Wednesday, February 21, 2007

Keeping one's head above water

Several weeks ago, the Intergovernmental Panel on Climate Change (IPCC) has issue its latest landmark report and the evidence for human-induced global warming appears ever more robust. As the journal Nature says: "The debate is no longer about whether we can believe the numbers, but what we should do about them."

Now the American Association for the Advancement of Science, the world's largest scientific society, has issued its own consensus statement on global warming and concludes: "The evidence is clear: global climate change caused by human activities is occurring now and is a growing threat to society."

The issue is of particular concern to low-lying island nations like the Bahamas. A sea-level rise of several feet would put much of this country underwater and make the rest vulnerable to hurricane surges. There is only a single speck of land in the entire nation as high as Disney World's Space Mountain.

The squabbles between climatologists and politicians are of little comfort to people who live in a nation that barely rise above the waves. When Hurricane Lily blew across this island a decade ago, lots of folks found fish on their front porches. If the most drastic predictions about global warming transpire, the fish will be swimming in the front door.

Ironically, these islands wouldn't be here at all if it weren't for ups and downs of the sea caused by the Ice Ages. During the last interglacial period, sea level was about 15 feet higher than now, and the Bahamas were reduced to a few ridge tops. During glacial periods, when the sea was hundreds of feet lower, most of the broad Bahama Bank was high and dry, and winds blew up the dunes that provide the backbones of the present islands.
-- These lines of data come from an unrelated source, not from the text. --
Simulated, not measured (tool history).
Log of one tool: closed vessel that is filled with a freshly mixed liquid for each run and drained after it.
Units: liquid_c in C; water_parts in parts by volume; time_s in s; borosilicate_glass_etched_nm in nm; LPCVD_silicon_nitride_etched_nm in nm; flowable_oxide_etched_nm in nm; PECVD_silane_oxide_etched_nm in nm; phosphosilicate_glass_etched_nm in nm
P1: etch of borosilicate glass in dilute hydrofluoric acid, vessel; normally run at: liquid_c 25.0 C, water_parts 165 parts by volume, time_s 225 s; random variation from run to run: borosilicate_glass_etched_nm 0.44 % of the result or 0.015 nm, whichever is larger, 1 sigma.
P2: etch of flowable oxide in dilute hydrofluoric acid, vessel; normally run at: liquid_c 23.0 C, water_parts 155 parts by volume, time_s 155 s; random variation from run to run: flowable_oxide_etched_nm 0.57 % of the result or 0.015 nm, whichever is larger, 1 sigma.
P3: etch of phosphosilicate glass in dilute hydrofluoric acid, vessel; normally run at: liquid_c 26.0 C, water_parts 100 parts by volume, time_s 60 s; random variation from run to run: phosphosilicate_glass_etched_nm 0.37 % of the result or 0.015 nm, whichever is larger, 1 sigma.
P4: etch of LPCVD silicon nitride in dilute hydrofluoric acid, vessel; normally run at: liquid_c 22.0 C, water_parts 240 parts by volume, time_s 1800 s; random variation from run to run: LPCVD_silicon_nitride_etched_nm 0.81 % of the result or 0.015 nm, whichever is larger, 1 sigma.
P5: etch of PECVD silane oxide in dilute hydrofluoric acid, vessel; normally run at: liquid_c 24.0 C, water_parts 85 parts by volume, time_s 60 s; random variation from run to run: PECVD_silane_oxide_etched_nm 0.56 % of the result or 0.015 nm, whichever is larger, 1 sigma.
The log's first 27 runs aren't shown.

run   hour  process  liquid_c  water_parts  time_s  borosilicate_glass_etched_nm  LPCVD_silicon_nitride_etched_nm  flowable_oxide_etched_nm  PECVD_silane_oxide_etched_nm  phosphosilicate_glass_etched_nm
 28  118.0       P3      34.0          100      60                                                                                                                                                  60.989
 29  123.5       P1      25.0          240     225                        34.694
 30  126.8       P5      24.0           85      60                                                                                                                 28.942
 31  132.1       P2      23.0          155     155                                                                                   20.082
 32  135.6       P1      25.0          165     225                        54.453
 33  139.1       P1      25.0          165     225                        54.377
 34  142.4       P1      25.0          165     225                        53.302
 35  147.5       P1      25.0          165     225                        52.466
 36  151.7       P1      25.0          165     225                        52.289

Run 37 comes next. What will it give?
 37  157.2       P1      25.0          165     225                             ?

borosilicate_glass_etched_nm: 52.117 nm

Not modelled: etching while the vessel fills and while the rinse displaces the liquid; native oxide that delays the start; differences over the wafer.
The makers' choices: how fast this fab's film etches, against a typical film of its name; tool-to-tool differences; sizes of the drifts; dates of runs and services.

Bahamians learn this geological history in school, so they know what sea-level change is all about. The Bahamian government mouths an official policy of prudential planning, but immediate economic gain, rather than prudence, appears to guide action in such things as shore development.

And who will blame them? As long as the US government continues to oppose most actions or incentives aimed at reducing greenhouse emissions, why should a poor nation like the Bahamas make economic sacrifices? If global warming is real, as the IPCC and the AAAS insist, it is not Bahamians who have caused the problem. They will, of course, be among the first to suffer the consequences.